Here's an example (the important part is the made-up magic_matcher):

require 'rspec'
require 'securerandom'

class Transaction
  def initialize(tracer)
    @id = SecureRandom.uuid
    @tracer = tracer
  end

  def start
    @tracer << { id: @id, event_name: 'start' }
  end

  def end
    @tracer << { id: @id, event_name: 'end' }
  end
end

class Program
  def do_stuff
    tracer = []
    t1 = Transaction.new(tracer)
    t2 = Transaction.new(tracer)
    t3 = Transaction.new(tracer)
    t1.start
    t2.start
    t1.end
    t3.start
    t3.end
    t2.end
    tracer
  end
end

describe Program do
  describe `#.do_stuff` do
    subject { Program.new.do_stuff }
    it {
      is_expected.to match(
        [
          { id: magic_matcher('a label representing t1_id'), event_name: 'start' },
          { id: magic_matcher(:t2_id), event_name: 'start' },
          { id: magic_matcher('a label representing t1_id'), event_name: 'end' },
          { id: magic_matcher(:t3_id), event_name: 'start' },
          { id: magic_matcher(:t3_id), event_name: 'end' },
          { id: magic_matcher(:t2_id), event_name: 'end' }
        ]
      )
    }
  end
end

Conceptually, this is similar to using variables inside pattern matches in some languages (interestingly, Ruby's pattern matching doesn't support this use-case), here it is in elixir:

iex(1)> [1, a, a] = [1, 2, 2]
[1, 2, 2]
iex(2)> [1, a, a] = [1, 3, 3]
[1, 3, 3]
iex(3)> [1, a, a] = [1, 2, 3]
** (MatchError) no match of right hand side value: [1, 2, 3]

Hacked implementation

I was able to hack together something that kind of achieves this, but the implementation requires ugly hacks:

RSpec::Matchers.define :magic_matcher do |match_name|
  match do |actual|
    test = leak_self
    var_name = :@a_unique_var_name_712398
    state = test.instance_variable_get(var_name)
    if state.nil?
      state = {}
      test.instance_variable_set(var_name, state)
    end

    if state.include?(match_name)
      actual == state[match_name]
    else
      state[match_name] = actual
      true
    end
  end

  failure_message do |actual|
    test = leak_self
    var_name = :@a_unique_var_name_712398
    state = test.instance_variable_get(var_name)
    expected = state[match_name]

    "expected that #{actual} would be equal to other instances of #{match_name}, but other instances of #{match_name} contain #{expected}"
  end
end

module TestSelfLeaker
  def leak_self
    self
  end
end

RSpec.configure do |conf|
  conf.include ::TestSelfLeaker
end

Weird cases

Also, it has a few really weird edge-cases:

RSpec.describe 'magic_matcher' do
  it 'works in the simplest cases' do
    expect([1, 2, 2]).to match([a_kind_of(Integer), magic_matcher('a'), magic_matcher('a')])
    expect([1, 3, 2, 2, 3]).to match([a_kind_of(Integer), magic_matcher('b'), magic_matcher('a'), magic_matcher('a'), magic_matcher('b')])
    expect([1, 2, 3]).not_to match([a_kind_of(Integer), magic_matcher('c'), magic_matcher('c')])
  end

  it "doesn't reuse the magic_matchers between different tests" do
    expect([1, 3, 3]).to match([a_kind_of(Integer), magic_matcher('a'), magic_matcher('a')])
  end

  it 'does reuse magic_matchers within the same test, which is confusing' do
    expect([1, 3, 3]).to match([a_kind_of(Integer), magic_matcher('a'), magic_matcher('a')])

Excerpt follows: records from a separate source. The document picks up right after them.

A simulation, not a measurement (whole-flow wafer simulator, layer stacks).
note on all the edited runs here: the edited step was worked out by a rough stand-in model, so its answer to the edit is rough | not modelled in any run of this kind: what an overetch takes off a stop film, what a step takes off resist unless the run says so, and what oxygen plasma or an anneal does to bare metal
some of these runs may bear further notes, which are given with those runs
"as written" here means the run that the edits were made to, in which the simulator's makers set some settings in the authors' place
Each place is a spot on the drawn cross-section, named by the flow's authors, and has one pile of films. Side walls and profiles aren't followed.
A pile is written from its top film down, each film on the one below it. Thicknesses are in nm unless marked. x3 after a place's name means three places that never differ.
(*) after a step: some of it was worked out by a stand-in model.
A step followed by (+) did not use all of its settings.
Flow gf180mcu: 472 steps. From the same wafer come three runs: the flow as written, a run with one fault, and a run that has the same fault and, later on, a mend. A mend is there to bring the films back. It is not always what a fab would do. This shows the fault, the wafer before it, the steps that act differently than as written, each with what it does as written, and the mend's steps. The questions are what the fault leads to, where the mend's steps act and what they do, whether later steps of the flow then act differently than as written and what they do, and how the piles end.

    expect([1, 4, 4]).not_to match([a_kind_of(Integer), magic_matcher('a'), magic_matcher('a')])
  end

  it "doesn't chain well" do
    expect([1, 3, 3]).to contain_exactly(a_kind_of(Integer), magic_matcher('a'), magic_matcher('a'))

    expect([1, 4, 4]).not_to contain_exactly(magic_matcher('a'), a_kind_of(Integer), magic_matcher('a'))
  end
end

  it 'works on its own, which may be confusing' do
    expect(1).to magic_matcher('a')
    expect(1).to magic_matcher('a')
    expect(2).not_to magic_matcher('a')
  end

I also can't really tell what would be the preferable behaviour in some of these cases. I think that it shouldn't work on its own outside of a match, and that two matches within the same test should reset the state. Working inside the contain_exactly would be extremely powerful but the implementation would probably be tricky (especially because that matcher's implementation is already complex). Another aspect that I still haven't grokked is the name; magic_matcher isn't exactly descriptive or expressive 😅

Conclusion

So, what do you think? Is there an alternative to achieve similar results? If not, then does this make sense as a feature request?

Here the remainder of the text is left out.